Charles Cumming im Interview mit Len Wanner


With a degree in English literature and a dalliance in espionage, would you say writing about what you know is better for your style or for your soul?

Oh, that’s quite a question. Should you write about what you know? Probably, initially. A first book is usually an autobiographical book in some way, shape, or form, if not necessarily an autobiographical story. It’s certainly an author’s way of announcing: “This is how I see the world. This is how I think.” In my case, I had this very brief experience with the SIS. It was riveting and crying out to be dramatised, and I was ambitious and smart enough to think: “I’ve always wanted to write a novel and here is this material, just lying there, waiting for me to take advantage of it.” Once I’d circumvented the problem of the Official Secrets Act and crossed that moral Rubicon, it was straightforward.

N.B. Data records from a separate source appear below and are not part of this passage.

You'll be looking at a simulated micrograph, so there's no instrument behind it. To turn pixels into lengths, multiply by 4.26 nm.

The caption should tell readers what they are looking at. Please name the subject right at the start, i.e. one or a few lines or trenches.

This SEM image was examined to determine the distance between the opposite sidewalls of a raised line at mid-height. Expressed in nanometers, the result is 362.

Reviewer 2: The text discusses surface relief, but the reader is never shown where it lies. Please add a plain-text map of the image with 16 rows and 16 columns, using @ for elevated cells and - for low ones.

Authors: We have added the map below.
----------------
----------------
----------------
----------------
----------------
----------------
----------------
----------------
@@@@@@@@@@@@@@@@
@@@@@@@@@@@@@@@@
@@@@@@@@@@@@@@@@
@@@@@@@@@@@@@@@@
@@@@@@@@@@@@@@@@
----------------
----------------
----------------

What’s surprising is the serendipity, the fact that serious espionage fiction – like that of Ambler, le Carré, Deighton, Fesperman, Porter, as opposed to that of Ian Fleming – just chimed with me. Being true to oneself while living a double life, lying professionally as well as personally, all those well-understood themes of serious spy fiction chimed with something in me and my personal life. I should add that part of the appeal of spy fiction is that those elements chime with a lot of people’s lives. Everybody, to a certain extent, is recruiting people to their own ends. People lie and dissemble as they try to do the right thing, which is what I think spies try to do. They’re not venal or manipulating. Most people go into secret intelligence work because they think they’re going to make a difference, at least in the beginning. It’s idealism, if that answers your question about the soul.

Style is just talent, influence, and voice. I don’t read an awful lot of crime fiction, but my impression is that style is not necessarily of paramount importance to most readers. You obviously have exceptions like Chandler, Leonard, and Deighton, where the style is magical and cannot be repeated, but I think the mass appeal of crime fiction and thrillers is story – putting the elements of a complex plot together and seeing them tied up in the end – and character – having the detective come back again and again. I think people develop very close relationships with fictional characters, and creating authenticity in spy fiction is very problematic for somebody who hasn’t worked in that world. I interviewed into it and I have contacts in that world, so I’m able to go to them and ask: “What would happen if character X wanted to achieve Y?” A lot of the trade craft is common sense, and I have people who can tell me about the idiosyncrasies without breaching state secrecy. Also, there’s a lot more information about spying in the public domain – far more than there was in the heyday of le Carré and Deighton.

The other thing to say is that spy work is quite dull, bureaucratic, deskbound, and team oriented. I remember they kept talking about team work, and they may have suspected that I’m not much of a team player. It turned out they’re right. I’m a writer, which is the least team based thing you can do, but team work in narrative is not as interesting as one man against the odds, one man or woman trying to solve a crime or make themselves into a better person. So this is a long way of saying that in my stories I end up bending the truth and moving it away in the exact circumstances I described in the beginning of the book. I have to tell an exciting story, so spy novels are far more exciting in an adrenalised sense than real life spying.

What was the nature of your involvement with the SIS?

I met a friend of my late step father’s who had just retired from MI6 when I was 25, and he thought his people might be interested in interviewing me. I got only as far as the civil service exam for the specials, but I had enough material from the buildings I visited and the people I spoke to for my first book, A Spy by Nature. For a while there was a useful ambiguity running around about my career: “He must be a spy.” I’m obviously not going to say if I was. Ha! There’s every chance I was. No, I didn’t work for them, but I’ve been very lucky to know people who could help me whenever I needed to know something specific or operational. For example, in A Foreign Country, I needed to know what would be MI6 and the British government’s position on the post-Arab Spring world of Maghreb. I fed that into my fiction for it to have the semblance of reality. It’s always been important to me to be realistic, especially about human behaviour. I’m not into gung-ho heroes, lavish amounts of sex, and everybody shooting each other in car chases. Actually, there is quite a lot of sex in The Trinity Six, but that’s a different sort of book.

Do you ever wish you had pursued a career in espionage?

Well, the first thing to say is that I had no choice. They didn’t want me to do it, but I remember thinking at the time that I didn’t want to do it and I didn’t think I’d be any good at it. I was quite lazy at that age and quite unformed. My personality hadn’t emerged. I was a very young 25. I know people who seem to be more mature at 25 than I am at 40. Looking back, yeah, I’d love to have done it just for the material, just for the experience, just to have done something else in my life apart from writing journalism and books, but it’s easy to say that with hindsight.